AILA Blog

Think Immigration: Zealously Representing Clients in the Face of Trump Administration Attacks

9/23/25 AILA Doc. No. 25092361.

Immigration lawyers face a minefield of laws, regulations, policies, case developments, and agency interpretations that can vary in application almost daily. Under the current administration, the built-in application of discretion in our U.S. immigration laws and policies is subject to ongoing contortions that have changed decades of enforcement objectives. The American Immigration Lawyers Association (AILA) offers numerous interest group, committee, and chapter listservs that are in constant overdrive with lawyers trying to determine the appropriate remedy or interpretation of caselaw. These ethical efforts are made in assessing legal remedies and risks related to the case facts – not in the facilitation of fraud. Our professional ethics require that we zealously represent our clients. Now, the Trump Administration is threatening us and our clients with armed USCIS agents. Why is that a problem?

USCIS Crossing the Line into Deadly and Non-Deadly Use of Force

On September 4, 2025, the Department of Homeland Security (DHS) and U.S. Citizenship and Immigration Services (USCIS) made a surprising announcement that USCIS would enter a New Era by expanding the “law enforcement” authority of selected new USCIS officers to be referred to as “special agents.” This new era becomes effective October 6, 2025. It is relevant to remember that compensation for federal Law Enforcement Officers (LEOs) has been a critical issue in recruitment even for the Customs and Border Protection (CBP) agency. I imagine this will be an issue as well within USCIS based on this proposal.

What is surprising is that this is happening given that when the legacy agency called the Immigration and Naturalization Service (INS) ceased to exist at midnight on February 28, 2003, its functions were divided up in a very specific way. USCIS was founded to “enhance the security and efficiency of national immigration services by focusing exclusively on the administration of benefit applications.” Immigration enforcement functions were transferred from the INS to the Bureau of Immigration and Customs Enforcement (now referred to as ICE). This separation did not mean that USCIS ignored fraud or did not enforce the law. USCIS focused on the complexity of applying U.S. immigration law and policy to benefit applications and left arrest authority to ICE. USCIS later created the Fraud Detection and National Security Directorate (FDNS) to centralize and fund its efforts to combat fraud and maximize law enforcement and intelligence community partnerships.

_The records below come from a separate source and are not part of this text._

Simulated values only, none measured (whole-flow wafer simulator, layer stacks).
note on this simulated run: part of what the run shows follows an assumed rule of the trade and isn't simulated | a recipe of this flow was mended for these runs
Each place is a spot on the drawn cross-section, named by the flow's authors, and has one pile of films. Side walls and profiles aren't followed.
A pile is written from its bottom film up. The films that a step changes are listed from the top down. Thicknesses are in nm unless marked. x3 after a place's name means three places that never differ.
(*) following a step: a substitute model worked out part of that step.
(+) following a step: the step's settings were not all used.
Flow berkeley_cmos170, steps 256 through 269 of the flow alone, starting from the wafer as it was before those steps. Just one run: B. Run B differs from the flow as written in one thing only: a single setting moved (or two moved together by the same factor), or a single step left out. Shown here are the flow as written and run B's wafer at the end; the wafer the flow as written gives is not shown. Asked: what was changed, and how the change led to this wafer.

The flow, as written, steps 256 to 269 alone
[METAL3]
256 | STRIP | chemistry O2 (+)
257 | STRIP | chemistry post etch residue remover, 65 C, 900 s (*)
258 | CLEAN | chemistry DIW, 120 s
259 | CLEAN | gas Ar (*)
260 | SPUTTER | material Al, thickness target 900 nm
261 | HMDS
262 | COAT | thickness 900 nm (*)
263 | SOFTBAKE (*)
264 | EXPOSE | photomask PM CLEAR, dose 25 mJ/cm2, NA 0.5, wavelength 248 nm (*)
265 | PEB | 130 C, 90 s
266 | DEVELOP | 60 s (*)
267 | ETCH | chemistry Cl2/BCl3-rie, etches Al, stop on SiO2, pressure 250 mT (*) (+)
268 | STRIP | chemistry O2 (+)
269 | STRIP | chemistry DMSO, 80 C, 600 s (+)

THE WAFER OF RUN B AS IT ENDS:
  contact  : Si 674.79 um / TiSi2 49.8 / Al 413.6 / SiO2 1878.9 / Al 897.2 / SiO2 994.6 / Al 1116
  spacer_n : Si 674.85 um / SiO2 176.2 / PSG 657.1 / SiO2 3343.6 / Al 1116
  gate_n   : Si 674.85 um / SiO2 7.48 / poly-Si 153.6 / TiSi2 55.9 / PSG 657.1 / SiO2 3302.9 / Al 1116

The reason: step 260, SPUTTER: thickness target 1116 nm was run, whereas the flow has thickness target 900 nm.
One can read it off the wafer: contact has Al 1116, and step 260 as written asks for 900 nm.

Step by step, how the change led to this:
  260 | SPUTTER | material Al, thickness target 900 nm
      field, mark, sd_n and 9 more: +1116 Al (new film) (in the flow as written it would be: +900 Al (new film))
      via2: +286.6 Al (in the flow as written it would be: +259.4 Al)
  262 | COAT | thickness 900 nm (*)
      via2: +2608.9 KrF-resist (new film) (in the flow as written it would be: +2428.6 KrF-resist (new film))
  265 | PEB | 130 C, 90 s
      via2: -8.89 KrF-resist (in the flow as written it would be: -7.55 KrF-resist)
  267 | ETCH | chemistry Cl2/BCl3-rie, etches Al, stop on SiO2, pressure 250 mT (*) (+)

The problem is that this change turns the organization of DHS on its head under the Homeland Security Act. Immigration lawyers certainly have no issue with wanting to preserve the rule of law and deter/end fraud in immigration applications.  Lawyers can lose their licenses to practice law by knowingly facilitating material misrepresentations in immigration applications. The preparer’s certification on immigration forms and applications makes clear the responsibility the attorney has to ensure they are representing the facts.

So, what is the big deal?

The exercise of arrest authority or the use of non-deadly or deadly force normally requires more extensive training. In this expansion of USCIS law enforcement authority, the DHS Secretary is allowed to determine what is “substantially equivalent” to law enforcement training and the definition of the term, LEO, includes a designation by the DHS Secretary to include those engaged in the “administration of criminal justice.” This blurs the line markedly between the function of USCIS to adjudicate benefits in compliance with the immigration law versus being compared to a criminal court judge or a sheriff’s deputy for that matter.

This approach deserves a pause and assessment. Most immigration violations that might result in removal from the United States (U.S.) are not criminal. That observation means that the applicant for a visa benefit is not subject to jail, but the penalty may be removal from the U.S. and detention in an immigration detention facility.  What is going on here? Where is the line between a civil law process and the clear responsibility to provide oversight to the administration of that legal process and hunting down a criminal who committed a serious crime?

Further, immigration concepts such as a violation of status or maintenance of status are fraught with interpretative considerations developed/issued over decades. In addition, immigration regulations have built in considerations of circumstances to allow USCIS to make a discretionary decision. Can we expect those considerations to continue under a new LEO focused regime?

Immigration lawyers face extremely challenging assessments of legal policy and regulatory interpretation that can change rapidly. Under the current administration, these challenges have increased markedly due to rapid changes from Executive Orders and agency policies as well as eviscerating existing long-established uses of discretion based on regulations.

As noted above, the situation is a minefield rather than one of a clear legal pathway for compliance. There was a reason for USCIS to keep focused on applying the law in the determination of eligibility for immigration benefits. Immigration law is known for its complexity and lack of logic. That legal expertise necessity for USCIS adjudications has not disappeared and there was never a reason to expect that USCIS would not also use its assessments of case facts to apply discretion. For example, why would USCIS pursue a potential referral for removal of the spouse of a U.S. citizen who overstayed their period of admission to the U.S. when submitting an adjustment application to permanent residence?  Why indeed when the regulations have specifically excused an overstay to enable the U.S. citizen to still apply for their spouse to become a U.S. legal permanent resident and remain in the U.S. while doing so. This fact pattern of an overstay is not a criminal violation under federal immigration law.  Now, we pause on considering these types of long accepted applications for adjustment to permanent residence.  This is a short-sighted very soft enforcement target.  Since when is the application of any discretion in the immigration context seen as such a threat to national security? This myopia and shift to the use of enforcement-lenses-only has basically erased the use of prosecutorial discretion supported by the strength of regulatory support in the field of immigration law. Why? We should remember the importance of the use of such discretion even in the criminal law area.

AILA is developing resources to help our members, volunteers, and those outside the bar to work with us in this fight. I stand with my colleagues and friends to continue elevating the importance of the rule of law even in the face of existing challenges and those yet to come. Together, we can and will stand for our profession, for our integrity, and for fair and just immigration laws and policies for our clients and the nation.